Tuesday, September 29, 2015

How New Orleans Proved Urban-Education Reform Can Work

The second is by Jonathan Chait:

New Orleans provided the largest-scale experiment in charter education in the United States — a complete overhaul, undertaken all at once. The results have vindicated the strategy. As the authors concluded, "We are not aware of any other districts that have made such large improvements in such a short time."

…New Orleans is the breakthrough in social equity liberals have been waiting for. "We tried to make urban districts better for 50 years. We tried more funding, more accountability, more pipelines of talent, more [professional development], more training, more certification rules, and on and on and on. After all of that time, and all of those cities, we still don't have a single high-performing urban district in America. Not one," Andy Smarick, an education-policy analyst, told me. "But the very first time we try an all-charter system, the first time ever, we get dramatically better results in only a decade." And some liberals, like the Obama administration, have encouraged and praised its success.

But in many precincts of the left, school reform has provoked unrelenting opposition. That is because their structure cuts crossways through the liberal ideal of governance. On the positive side, charters break the link between property and school assignment. Students can choose to attend their school of choice within their city rather than be assigned into neighborhood schools, whose boundaries reflect the deep racial and socioeconomic segregation of entrenched housing patterns. In neighborhood-based systems, guaranteed enrollment in a school in a wealthy neighborhood is a valuable perk that is itself priced into housing — wealthy parents literally buy access to the best public schools.

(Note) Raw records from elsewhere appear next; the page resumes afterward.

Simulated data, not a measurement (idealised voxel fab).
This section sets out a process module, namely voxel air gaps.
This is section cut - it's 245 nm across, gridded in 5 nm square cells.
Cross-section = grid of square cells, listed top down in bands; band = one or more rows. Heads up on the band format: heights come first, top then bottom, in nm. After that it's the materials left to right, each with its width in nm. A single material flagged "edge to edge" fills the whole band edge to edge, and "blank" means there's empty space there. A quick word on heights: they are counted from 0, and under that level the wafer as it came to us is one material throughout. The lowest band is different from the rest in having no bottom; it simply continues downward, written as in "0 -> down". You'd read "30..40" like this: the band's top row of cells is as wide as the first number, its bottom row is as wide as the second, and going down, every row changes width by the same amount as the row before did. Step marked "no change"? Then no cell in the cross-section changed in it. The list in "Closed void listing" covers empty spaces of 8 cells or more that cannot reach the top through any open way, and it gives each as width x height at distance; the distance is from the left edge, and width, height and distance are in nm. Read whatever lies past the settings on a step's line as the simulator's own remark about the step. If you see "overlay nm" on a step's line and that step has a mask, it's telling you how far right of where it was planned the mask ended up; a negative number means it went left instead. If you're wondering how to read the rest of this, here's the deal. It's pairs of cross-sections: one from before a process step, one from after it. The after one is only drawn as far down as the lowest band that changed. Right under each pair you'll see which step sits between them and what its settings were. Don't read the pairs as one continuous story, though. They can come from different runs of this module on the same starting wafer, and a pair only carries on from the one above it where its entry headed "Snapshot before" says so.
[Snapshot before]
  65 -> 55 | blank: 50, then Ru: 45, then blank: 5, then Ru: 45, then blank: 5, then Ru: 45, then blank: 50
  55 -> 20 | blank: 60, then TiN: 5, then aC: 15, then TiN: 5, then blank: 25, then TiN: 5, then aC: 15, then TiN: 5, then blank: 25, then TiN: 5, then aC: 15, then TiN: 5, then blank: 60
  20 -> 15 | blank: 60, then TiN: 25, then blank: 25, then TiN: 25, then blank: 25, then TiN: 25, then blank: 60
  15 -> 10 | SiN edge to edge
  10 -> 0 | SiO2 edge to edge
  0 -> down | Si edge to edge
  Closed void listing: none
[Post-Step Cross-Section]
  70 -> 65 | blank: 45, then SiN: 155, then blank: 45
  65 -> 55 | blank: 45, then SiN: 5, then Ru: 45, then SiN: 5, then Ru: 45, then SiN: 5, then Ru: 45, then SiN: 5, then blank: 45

But charters also break the traditional union model of teacher compensation. That model gives teachers high, and virtually absolute, levels of job security, and pays them based on years of tenure. There is no empirical basis to believe that this is an optimal method to recruit and retain quality teachers. Evidence shows that experience improves performance only after the first few years, after which longer tenure does not produce better outcomes. American teachers are much more likely than the teachers in other, higher-performing countries to graduate from the bottom tier of their college class, and the hiring process for teaching is far less competitive than for other fields. But teacher unions and their allies have lionized the old neighborhood-based model and its inflexible contracts.

Andrea Gabor, a severe longtime critic of charter schools, has an op-ed in Sunday's New York Times purporting to debunk the "myth" of New Orleans's successful reforms. Gabor's argument, as Peter Cook shows, is riddled with important factual errors. She dismisses Louisiana for having low state standards, ignoring its implementation of the Common Core; she claims "no agency is responsible for keeping track of all kids," when in fact two agencies perform this very function; she charges the charters with "leav[ing] little room for African-American leadership," when in fact more than half the leaders of the city's charters are African-American; and so on. Gabor advertises her bad faith by describing charters as "privatization" — an inaccurate term rejected by supporters and one that confuses readers by describing a different policy. (Privatization is a term used to describe using public money for private-school vouchers.) Her op-ed uses a mix of anecdotes and unsubstantiated generalizations to create the impression that she is refuting New Orleans's proven gains.

Obviously, charter schools have not solved the problem of entrenched poverty in America. What they have demonstrated is the ability to develop the academic potential of the most underprivileged children, defying the fatalism of the right and the left. They have not proven the ability to scale up their successes to every single urban school district in America for the simple reason that it is impossible to prove something that has not yet happened. The debate at this point lies between those who want to build on the movement's demonstrable progress and those determined to deny, in the face of mounting evidence, that it is even possible.

4) Andy Smarick argues (correctly) that the successful expansion of high-quality charter schools is benefitting the residents of many cities, not just New Orleans:

As we approach the tenth anniversary of Hurricane Katrina, New Orleans's groundbreaking and highly successful effort to replace its traditional-district-based system with a system of charters and choice deserves some attention.

But let's begin by focusing on recent developments mostly outside of NOLA. It's critical to appreciate that this shift (from a single government operator to an array of nonprofit operators) is happening in many other locations—and it's being done well.

This very good July Politico article describes D.C.'s thriving charter sector. It's educating nearly half of the city's kids, serving a more disadvantaged population than the district, producing better academic results, and offering a diverse range of schools. On this last point, a fantastic new study by Michael McShane and Jenn Hatfield shows that chartering is producing a wide variety of schools in city after city (contra claims that charters are cookie-cutter).

A number of cities are showing that the charter sector is best able to reliably create and grow high-performing schools.

…But the most interesting and difficult question is this: What must happen for chartering to become the system? In Detroit, district enrollment is 15 percent of its peak, and the charter sector is educating more than half the city's kids. Detroit's leaders are working to create a new overarching system. Some skeptics say chartering's fatal flaw is that it inevitably fails to educate some students. But a new report on New York City charters finds that more charters are "backfilling" to serve the most at-risk kids.

…But let's get back to NOLA. This city is showing that these ideas can be brought to life and dramatically improve student results. A brand-new report from New Schools for New Orleans and Public Impact describes the systemic changes and heartening gains. Three new articles in Education Next offer even more hope.

…In the weeks ahead, we're going to see lots written about NOLA's reforms. We should celebrate the gains and address the shortcomings. But we should also remember that New Orleans is one chapter in a much bigger story about the remaking of American urban public schooling.